Tuesday, January 13, 2009

What a Difference 3 Years Make: 2 Labors of Love, 1 Mission Community-Builder & Living, Walking, Breathing Community Benefit

Susan Conlon: The Consumate Commuinity-Builder Across Race, Class, Place, and Circumstance

A very special thanks from We Are BOOST goes out to Susan Conlon, the 2009 Princeton Environmental Film Festival's Coordinator and someone whom I have known for three years, next month.

Susan and I met at a smart growth forum on February 22, 2006. We immediately connected on the issue of Community Benefits Agreements (CBA's). CBA's are legally enforceable contracts between local community stakeholders and developers of (usually) large-scale real estate redevelopment projects. These contracts outline the 'benefits' and/or negative impact mitigation measures (community impact softeners) that the developer agrees to provide the local community in exchange for support of the proposed project through the various public approval processes.

Susan was working on a similar initiative in a suburban community in Mercer County and I was immersed in Trenton on multiple proposed projects that threatened to drastically change the neighborhood in which we lived, worked, worshipped, and recreated. Same situation, two different towns, and two different so-called 'population sets', yet, Susan did not focus on the differences, she only saw the commonalities. We can all learn a lot from this in the "green" movement and "sustainble communities" organizational construct(s). One humananity, one earth, one environment with nested (inter-related & Inter-dependent) systems. It is a mind "shift" needed to understand this approach and achieve sustainability. Renewables? "Be ye transformed by the RENEWAL of your mind"

Susan reached out to me after the forum and we shared resources and ideas, attended each others' meetings, generally kept in touch with each other over a protracted period of time, and offer inspiration and encouragement in a labor of love - building bridges across man-fabricated geographical boundaries and socio-economic status.

Susan made no, absolutely no excuses about working with me and our group. She did not hesitate offer an ear, encouragement, and energy to our movement. She wanted to see the same benefits for us that we wanted to see for ourselves and vis versa. No parochial or petty political posturing as tradition holds: "you take care of you your 'back yard' and we'll take care of ours"; or "we have capacity and you don't, so go get your act together"; or "you're black and urban and we are white and suburban, so we can't mix water and wine". None of that.

We Are BOOST grew out of our efforts to ensure local community inclusion in the redevelopment planning and decision-making process in New Jersey capital's Old Trenton Neighborhood (OTN). Susan was a very important part of our group's ability to connect with our suburban neighbors for insights, encouragement, and access to technical assistance and training through her connection with the Princeton Public Library. I was able to bring more than a handful of OTN stakeholders to various training and networking opportunities as a result of Susan's passion about our mutual causes.
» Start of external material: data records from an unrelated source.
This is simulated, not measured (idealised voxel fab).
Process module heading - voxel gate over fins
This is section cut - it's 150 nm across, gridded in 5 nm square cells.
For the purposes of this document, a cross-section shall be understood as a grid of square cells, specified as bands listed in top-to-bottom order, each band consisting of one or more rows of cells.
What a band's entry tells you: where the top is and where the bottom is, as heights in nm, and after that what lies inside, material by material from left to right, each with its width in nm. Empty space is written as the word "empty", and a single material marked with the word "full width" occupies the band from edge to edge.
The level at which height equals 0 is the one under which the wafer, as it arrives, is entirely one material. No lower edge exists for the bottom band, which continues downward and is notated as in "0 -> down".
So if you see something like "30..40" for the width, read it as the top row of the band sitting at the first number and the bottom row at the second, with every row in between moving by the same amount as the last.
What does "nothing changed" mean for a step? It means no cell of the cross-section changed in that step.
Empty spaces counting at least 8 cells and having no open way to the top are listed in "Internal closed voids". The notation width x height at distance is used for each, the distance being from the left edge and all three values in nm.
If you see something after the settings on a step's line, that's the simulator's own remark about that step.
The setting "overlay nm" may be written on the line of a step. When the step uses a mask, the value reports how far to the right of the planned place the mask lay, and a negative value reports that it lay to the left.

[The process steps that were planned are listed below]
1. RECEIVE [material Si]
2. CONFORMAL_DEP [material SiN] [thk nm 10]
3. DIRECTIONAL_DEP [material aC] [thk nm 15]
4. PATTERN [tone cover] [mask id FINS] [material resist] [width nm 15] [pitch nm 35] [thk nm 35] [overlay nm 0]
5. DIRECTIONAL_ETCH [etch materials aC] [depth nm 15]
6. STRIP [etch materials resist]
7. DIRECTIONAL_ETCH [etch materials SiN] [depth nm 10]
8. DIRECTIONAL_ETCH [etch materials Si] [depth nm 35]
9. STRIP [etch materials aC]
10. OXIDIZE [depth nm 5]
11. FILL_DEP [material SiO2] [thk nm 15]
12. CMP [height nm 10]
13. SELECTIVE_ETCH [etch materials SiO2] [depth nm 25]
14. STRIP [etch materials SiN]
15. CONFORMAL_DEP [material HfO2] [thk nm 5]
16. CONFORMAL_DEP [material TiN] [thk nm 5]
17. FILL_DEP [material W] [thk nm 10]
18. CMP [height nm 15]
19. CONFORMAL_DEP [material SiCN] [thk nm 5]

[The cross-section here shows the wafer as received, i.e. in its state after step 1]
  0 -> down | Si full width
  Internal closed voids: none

Back in OTN - At least two of the many proposed projects have "green" or "sustainability" elements in both the buildings, garages, open and public spaces, and streetscape design plans. This prompted me to begin to research and identify possible opportunities that can be generated for local residents and business owners if we prepared or equipped ourselves with a working knowledge of green building, sustainable community design, smart growth, and environmental economics.

Thusly, since early 2007, We Are BOOST has been one of the leading group raising public awareness and building local community capacity to be engaged in community benefits negotiation as well as use these leading-edge principles in everyday living. In 2008, WAB sponsored and hosted dozens of workshops, focus sessions, panel discussions, redevelopment site tours, and youth enrichment activities.

Our recent successes does not mean the work is any easier than it was three years ago. Lots of stress from long hours of work each day for days on end, skepticism from the "green movement" movers and shakers for whatever reasons, and not a lot of financial support. We leverage all five capitals to get our work accomplished and the learning curve is very, very, very with our methodology.

Again, I get a contact inquiry from whom? Susan - inviting us to put together a panel for the 2009 Princeton Environmental Film Festival. Yet another step in the right direction and opportunity to grow our work and continue to build bridges. Susan is still there, sharing, informing, inspiring, and inviting all to take part in a common cuase.

We Are BOOST looks forward to working with like-minded groups and individuals - like Susan - to grow this effort, initiate local as well as regionally collaborative programs, projects, and policy work to that manifest community benefits, community-first and equitable development, and environmental economy.

Susan Conlon - thank you! Here it is almost three years later - next month - and what a long way each of us has come. We have never lost our connection and our mission(s) remain the same. We congratulate you on an outstanding week of PEFF and wish you only the best of success for you and all who are involved in this movement.